180 Degree Rule (for filming)
The shutter on your camera is the actual thing that goes click when you hit the button. When you click a shot, the shutter opens, exposing the sensor to the scene in front of you.
Your framerate is the number of times the shutter opens in a second, so if you see “Framerate = 24”, it means the shutter is opening 24 times per second (eg you record and play 24 individual frames for every second of video).
Your shutterspeed is the amount of time the shutter is open (letting in light) for a single frame of your video (or for a single photo)–measured in fractions of a second, so if you see “Shutterspeed = 1/200” it means your shutter was open for 1/200th of a second.

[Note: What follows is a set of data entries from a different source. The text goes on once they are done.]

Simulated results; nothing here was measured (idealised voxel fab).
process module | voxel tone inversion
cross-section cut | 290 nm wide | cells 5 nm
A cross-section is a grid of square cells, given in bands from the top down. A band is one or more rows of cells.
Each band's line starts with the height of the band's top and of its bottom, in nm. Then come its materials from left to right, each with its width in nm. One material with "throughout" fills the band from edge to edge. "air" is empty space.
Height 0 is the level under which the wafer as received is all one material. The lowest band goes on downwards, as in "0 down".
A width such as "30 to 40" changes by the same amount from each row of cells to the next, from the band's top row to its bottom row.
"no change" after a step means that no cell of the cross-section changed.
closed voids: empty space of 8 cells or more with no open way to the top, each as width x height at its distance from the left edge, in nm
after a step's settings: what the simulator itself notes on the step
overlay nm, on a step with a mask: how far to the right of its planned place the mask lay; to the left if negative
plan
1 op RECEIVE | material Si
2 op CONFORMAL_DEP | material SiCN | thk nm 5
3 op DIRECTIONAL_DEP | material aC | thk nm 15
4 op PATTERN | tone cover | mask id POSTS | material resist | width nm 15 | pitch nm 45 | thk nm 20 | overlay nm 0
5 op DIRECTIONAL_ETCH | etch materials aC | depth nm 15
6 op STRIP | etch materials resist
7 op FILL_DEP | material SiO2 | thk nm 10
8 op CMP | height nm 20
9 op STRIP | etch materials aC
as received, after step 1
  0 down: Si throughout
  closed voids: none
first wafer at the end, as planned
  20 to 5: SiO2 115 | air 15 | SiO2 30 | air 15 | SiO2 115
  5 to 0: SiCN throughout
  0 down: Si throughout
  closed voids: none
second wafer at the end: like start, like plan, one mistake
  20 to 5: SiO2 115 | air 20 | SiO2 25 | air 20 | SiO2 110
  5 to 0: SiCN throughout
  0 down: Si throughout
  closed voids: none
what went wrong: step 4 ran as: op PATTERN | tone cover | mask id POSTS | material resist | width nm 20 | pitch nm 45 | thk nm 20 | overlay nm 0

Each frame/photo is not actually a “frozen moment in time” as we often call photos; it is all of the light that hit your sensor over the course of 1/200th of a second.
So there will naturally be a difference in the photo/frame when you open the shutter for 1/200th of a second vs 1/50th of a second.
1/200th of a second and 1/50th of a second might both seem like similar amounts of time on a human timescale, but 1/200th of a second is actually 4x as long as 1/50th of a second.
That means that when you’re shutterspeed is 1/50 vs 1/200, it is letting in 4x as much light and capturing 4x as much movement.
The human eye stays open all the time (no shutterspeed), and adjusts automatically (pupils dilate). We naturally and almost universally perceive motion in the same way.
There is no camera that can perfectly replicate this, but video gets closest when the denominator (bottom number) of your shutter speed is ~2x your framerate.
A very common framerate/shutterspeed for highend video is 24 FPS (framerate) coupled with 1/50th Shutterspeed.